Stocks retreated on Wednesday and gave back some of their gains from a day earlier, when the Standard & Poor’s 500 index had one of its best days of the year. It’s the latest move lower for a stock market that’s yo-yoed since setting a record high earlier this month. The Standard & Poor’s 500 index fell 8.47 points, or 0.3 percent, to 2,444.04, relinquishing about a third of its big gain from Tuesday. The Dow Jones industrial average fell 87.80 points, or 0.4 percent, to 21,812.09, and the Nasdaq composite lost 19.07, or 0.3 percent, to 6,278.41. The Russell 2000 index of small-cap stocks fell 1.80, or 0.1 percent, to 1,369.74.
New U.S. home sales drop in July
Sales of new U.S. homes plummeted 9.4 percent in July, the sharpest one-month drop in nearly a year. But the decline followed strong sales in previous months, and sales so far this year are outpacing last year’s. The Commerce Department said Wednesday that new-home sales fell to a seasonally adjusted annual rate of 571,000 in July, down from 630,000 in June. Still, sales in the first seven months of the year are 9.2 percent higher than in the same period last year.
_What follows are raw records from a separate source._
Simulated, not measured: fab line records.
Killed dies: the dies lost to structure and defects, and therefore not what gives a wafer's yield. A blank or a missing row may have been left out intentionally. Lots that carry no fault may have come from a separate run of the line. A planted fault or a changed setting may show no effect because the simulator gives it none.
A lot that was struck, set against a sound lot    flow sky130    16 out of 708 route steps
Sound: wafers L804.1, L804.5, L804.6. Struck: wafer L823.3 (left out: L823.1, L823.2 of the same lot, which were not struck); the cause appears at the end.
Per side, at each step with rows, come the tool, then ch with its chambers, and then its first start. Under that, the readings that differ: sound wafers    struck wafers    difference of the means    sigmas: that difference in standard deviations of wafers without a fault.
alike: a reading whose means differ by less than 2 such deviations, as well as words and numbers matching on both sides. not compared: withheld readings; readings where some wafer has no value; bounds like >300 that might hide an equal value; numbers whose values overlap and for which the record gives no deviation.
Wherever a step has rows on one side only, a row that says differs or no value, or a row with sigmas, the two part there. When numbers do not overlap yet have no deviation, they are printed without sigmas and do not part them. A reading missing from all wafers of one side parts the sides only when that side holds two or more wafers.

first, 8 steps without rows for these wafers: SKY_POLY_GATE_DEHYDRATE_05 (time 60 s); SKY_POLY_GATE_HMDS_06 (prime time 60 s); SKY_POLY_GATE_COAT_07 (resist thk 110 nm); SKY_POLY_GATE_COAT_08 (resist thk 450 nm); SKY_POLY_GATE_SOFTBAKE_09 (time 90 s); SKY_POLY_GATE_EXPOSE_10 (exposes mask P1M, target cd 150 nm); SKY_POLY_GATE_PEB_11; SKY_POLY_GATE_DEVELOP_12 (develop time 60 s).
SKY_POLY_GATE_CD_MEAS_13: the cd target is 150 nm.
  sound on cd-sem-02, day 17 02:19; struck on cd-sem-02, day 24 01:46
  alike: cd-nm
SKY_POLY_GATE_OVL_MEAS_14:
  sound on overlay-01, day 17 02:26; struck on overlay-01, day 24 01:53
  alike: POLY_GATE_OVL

Ratings agency warns of shutdown effects
The nation’s credit rating is at risk if the $19.9 trillion debt limit is not raised “in a timely manner” before the Treasury runs out of cash in October, Fitch Ratings warned on Wednesday. “Brinkmanship over the debt limit could ultimately have rating consequences, as failure to raise it would jeopardize the Treasury’s ability to meet debt service and other obligations,” Fitch, one of the three leading credit-rating companies, said after President Donald Trump on Tuesday raised the possibility of a government shutdown over funding a Mexican border wall. Federal spending is only authorized through Sept. 30.